Wednesday, January 24, 2007

Vista's legal woes

(via Colin Miller. This post is best enjoyed while listening to either Iron Maiden's "The Number of The Beast", or R.E.M.'s "The End of The World As We Know It") .

Windows Vista is nearly upon us. Woe unto us, et cetera, et cetera. The Internet is abuzz with stories of people waiting for Vista with either nervous anticipation or disgruntled disgust. There are those who do not care, but their opinions rarely count, do they? Anyway, whether you're in the camp of those who will be queuing for a copy of the software, or you will be protesting with placards outside of your local PC World store, you will be aware of some of the issues debated.

The first concern with Vista is the re-vamped technological protection measures designed to seek and destroy objectionable materials in the computer, and which will even disable high-quality payback for unlicensed materials. The less publicised problem is that present in Microsoft's new EULA. I have finally managed to read it, and what a read it has proved to be!

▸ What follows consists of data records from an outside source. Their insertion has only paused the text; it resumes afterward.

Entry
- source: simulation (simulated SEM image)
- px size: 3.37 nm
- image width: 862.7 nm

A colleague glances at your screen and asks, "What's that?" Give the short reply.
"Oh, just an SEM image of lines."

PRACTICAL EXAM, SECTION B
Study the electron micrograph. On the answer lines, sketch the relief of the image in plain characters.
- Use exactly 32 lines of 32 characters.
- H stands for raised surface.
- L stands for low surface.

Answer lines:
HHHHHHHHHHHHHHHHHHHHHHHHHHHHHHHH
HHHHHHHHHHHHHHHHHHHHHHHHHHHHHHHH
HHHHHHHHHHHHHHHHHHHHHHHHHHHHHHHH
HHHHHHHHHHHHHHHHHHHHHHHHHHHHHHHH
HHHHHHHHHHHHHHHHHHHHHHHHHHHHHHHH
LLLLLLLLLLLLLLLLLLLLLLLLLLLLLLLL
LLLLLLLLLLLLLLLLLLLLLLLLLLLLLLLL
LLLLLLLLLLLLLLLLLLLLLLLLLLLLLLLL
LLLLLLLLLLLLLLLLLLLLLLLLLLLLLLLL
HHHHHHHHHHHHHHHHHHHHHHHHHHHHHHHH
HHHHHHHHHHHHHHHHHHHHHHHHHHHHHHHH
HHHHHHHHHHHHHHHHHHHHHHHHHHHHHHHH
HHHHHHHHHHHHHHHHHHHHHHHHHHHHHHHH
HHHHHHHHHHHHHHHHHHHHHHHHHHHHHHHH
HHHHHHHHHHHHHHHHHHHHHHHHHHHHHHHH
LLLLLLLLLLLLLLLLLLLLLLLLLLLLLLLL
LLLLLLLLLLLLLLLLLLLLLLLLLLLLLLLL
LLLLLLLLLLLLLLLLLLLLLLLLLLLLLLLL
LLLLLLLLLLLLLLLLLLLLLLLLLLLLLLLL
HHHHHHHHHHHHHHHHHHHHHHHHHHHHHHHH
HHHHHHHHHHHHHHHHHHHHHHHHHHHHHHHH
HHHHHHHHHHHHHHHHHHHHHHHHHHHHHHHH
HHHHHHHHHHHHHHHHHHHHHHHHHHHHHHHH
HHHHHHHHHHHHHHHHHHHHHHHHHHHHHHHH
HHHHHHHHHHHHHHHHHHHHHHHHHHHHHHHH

There are two particular parts that I find troubling and highly problematic. The first relates to the removal of unwanted software:

"If turned on, Windows Defender will search your computer for “spyware,” “adware” and other potentially unwanted software. If it finds potentially unwanted software, the software will ask you if you want to ignore, disable (quarantine) or remove it. Any potentially unwanted software rated “high” or “severe,” will automatically be removed after scanning unless you change the default setting. Removing or disabling potentially unwanted software may result in
· other software on your computer ceasing to work, or
· your breaching a license to use other software on your computer.
By using this software, it is possible that you will also remove or disable software that is not potentially unwanted software."
This is problematic because it does not define spyware, and because apparently it allows Microsoft to define that which it considers to be at high and severe risk. While it does state what are the potential results of this system, it does not excuse it. It is the equivalent of me stating in a licence "this may result in the removal of your arm."

The second worrying section relates to hardware upgrade. This reads:
"You may uninstall the software and install it on another device for your use. You may not do so to share this license between devices.
(...)The first user of the software may reassign the license to another device one time, but only if the license terms of the software you upgraded from allows reassignment."
Some people have commented that this could very well mean that the possibilities for installing hardware upgrades would be seriously limited, particularly because another section in the licence states how many devices can "access the software installed on the licensed device to use File Services, Print Services, Internet Information Services and Internet Connection Sharing and Telephony Services". This allows 5 devices in Vista Home Basic, and 10 devices in Vista Home Premium and Vista Ultimate. The practicalities of this is that you will be able to make from five to ten changes in your computer, and after those changes, the licence will be deactivated. If you think that ten devices are a lot, this would in theory include USB drives, iPods, PnP wireless devices, routers, cameras, etc. If Microsoft follows the letter of the licence, the computer will easily become a dud.

Microsoft have stated that this is unlikely, and that the software will not act in the way the licence implies and it will allow minor hardware modifications. On the other hand, some fear that this is a slippery slope, and nothing stops Microsoft from changing their mind.

I tend to be less worried about the letter of the EULA than other people, mostly because in Europe the licence must be read in conjunction with consumer protection for non-individually drafted contracts. If a consumer is party to a form contract with a large retailer or service provider, the clauses contained must provide an adequate balance between the parties. If one clause is deemed abusive by skewing the balance, then the clause can be struck down from the agreement.

However, if you are outside of the European Economic Area, you're on your own. May we suggest Linux?

1 comment:

Jordan said...

Is still think they should have stuck with naming it 'Longhorn'...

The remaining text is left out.